July 3, 2013 - EAA today filed a petition with the U.S. Court of Appeals for the Seventh Circuit in Chicago, asking the court to review and provide relief from payments demanded by the Federal Aviation Administration in relation to air traffic control services at EAA AirVenture Oshkosh.
In its petition, EAA asks the court to stop the FAA from augmenting its congressionally approved appropriation through unilaterally imposed fees on aviation events such as AirVenture. EAA maintains the fees were imposed without standard notice and comment procedure from the FAA, making it procedurally improper and unlawful.
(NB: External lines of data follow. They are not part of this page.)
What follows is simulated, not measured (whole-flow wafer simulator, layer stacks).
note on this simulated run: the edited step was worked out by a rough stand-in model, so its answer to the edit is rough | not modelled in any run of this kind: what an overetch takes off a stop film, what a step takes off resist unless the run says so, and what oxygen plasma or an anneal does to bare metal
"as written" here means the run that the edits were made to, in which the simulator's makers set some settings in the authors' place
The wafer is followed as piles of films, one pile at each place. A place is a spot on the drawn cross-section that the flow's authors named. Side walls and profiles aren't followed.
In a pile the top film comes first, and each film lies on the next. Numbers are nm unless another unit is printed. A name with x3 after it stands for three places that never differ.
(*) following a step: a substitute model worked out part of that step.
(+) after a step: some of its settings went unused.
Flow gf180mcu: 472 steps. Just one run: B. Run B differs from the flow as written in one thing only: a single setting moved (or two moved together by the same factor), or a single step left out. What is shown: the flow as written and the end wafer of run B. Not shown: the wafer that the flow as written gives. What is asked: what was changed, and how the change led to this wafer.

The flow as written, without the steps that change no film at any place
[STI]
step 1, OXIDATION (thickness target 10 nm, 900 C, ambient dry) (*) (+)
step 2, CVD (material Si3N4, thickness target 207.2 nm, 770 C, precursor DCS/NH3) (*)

"While we understand the FAA's position and the temptation to augment its congressional appropriation, we naturally don't agree since we believe this approach unlawfully circumvents congressional approval and standard due process," said EAA Chairman Jack J. Pelton. "This affects AirVenture and numerous other aviation events throughout the nation in an unauthorized and unjustified manner. That is why we are seeking review, relief, and clarification from the court."
Despite the FAA receiving exclusive authority from Congress in April to internally move funds within the agency's budget specifically for air traffic control services, the FAA told EAA in early May that it would demand a signed contract and payments for air traffic and safety services that had been annually budgeted in the past. Those fees eventually totaled $447,000. Other aviation events throughout the nation were also assessed fees without warning or the standard notice and comment procedure.
As part of the petition, EAA is asking the court to reverse the FAA's decision to seek these payments, as well as the return of fees already paid and other costs incurred.
No Good Options in FAA ATC Demands
AirVenture's importance to GA overriding factor
June 13, 2013 - (http://www.eaa.org/news/2013/2013-06-13_no-good-options-in-FAA-ATC-demands.asp) Facing a spectrum of unpalatable options, EAA today finalized a one-time agreement with the FAA to cover nearly $450,000 in expenses related to air traffic control services at the 2013 EAA AirVenture Oshkosh fly-in, which begins on July 29.
"Let me be clear: We have consistently regarded the FAA's move as holding AirVenture and GA hostage this year," said EAA Chairman Jack Pelton. "There was considerable, detailed thought given over the past month to every option and possible scenario. Ultimately, AirVenture's importance to the entire general aviation economy and community, as well as to EAA's year-round programs, was the overriding factor in our response. AirVenture will go on, and our attendees deserve nothing less than the best air safety and services we can provide.
"As far as we're concerned, this isn't over. We entered this agreement only because there was no other realistic choice to preserve aviation's largest annual gathering. We also look forward to FAA's leadership coming to Oshkosh this year to personally explain their policy to the nation's aviators."
Along with the completed agreement, EAA included a letter stating that it signed the contract under protest. Failure to sign with the FAA would have meant cancelling AirVenture, which would have been catastrophic for EAA's year-round programs. The agreement allows for a partial payment of the $447,000 total bill prior to the event, with the remaining sum to be paid after the FAA has completed its AirVenture duties at Oshkosh.
The FAA's demand for payment in relation to air traffic services, first unexpectedly revealed by the agency in mid-May, left EAA, exhibitors and others in a position where millions of dollars had already been committed to AirVenture 2013. In addition, refusal of FAA services or not meeting the agency's standards would have caused the FAA to void the necessary waivers that are essential for Oshkosh air operations during the event.
The one-time agreement will allow AirVenture to have a full complement of 87 FAA air traffic controllers and supervisors at the event for essential air safety services. Federal budget sequestration, however, will diminish the FAA's presence at Oshkosh this year in areas such as forums and exhibits.
Pelton added that EAA members and other aviation enthusiasts need to be involved to counter FAA's stated policy of expanding these financial demands on the nation's aviation events in future years. EAA maintains that this equates to the imposition of GA user fees without Congressional approval, and 28 U.S. Senators have already signed a bipartisan letter calling the FAA move unacceptable and demanding immediate reversal.
"Our quarrel is not with the hard-working FAA employees who do their jobs at Oshkosh," he said. "We understand that AirVenture and other GA events are pawns in the larger sequestration political standoff, so it's important that we stand together and let those in Congress and the White House know the importance of aviation. We will do that in Oshkosh and we look forward to having those who love the freedom of flight stand with us."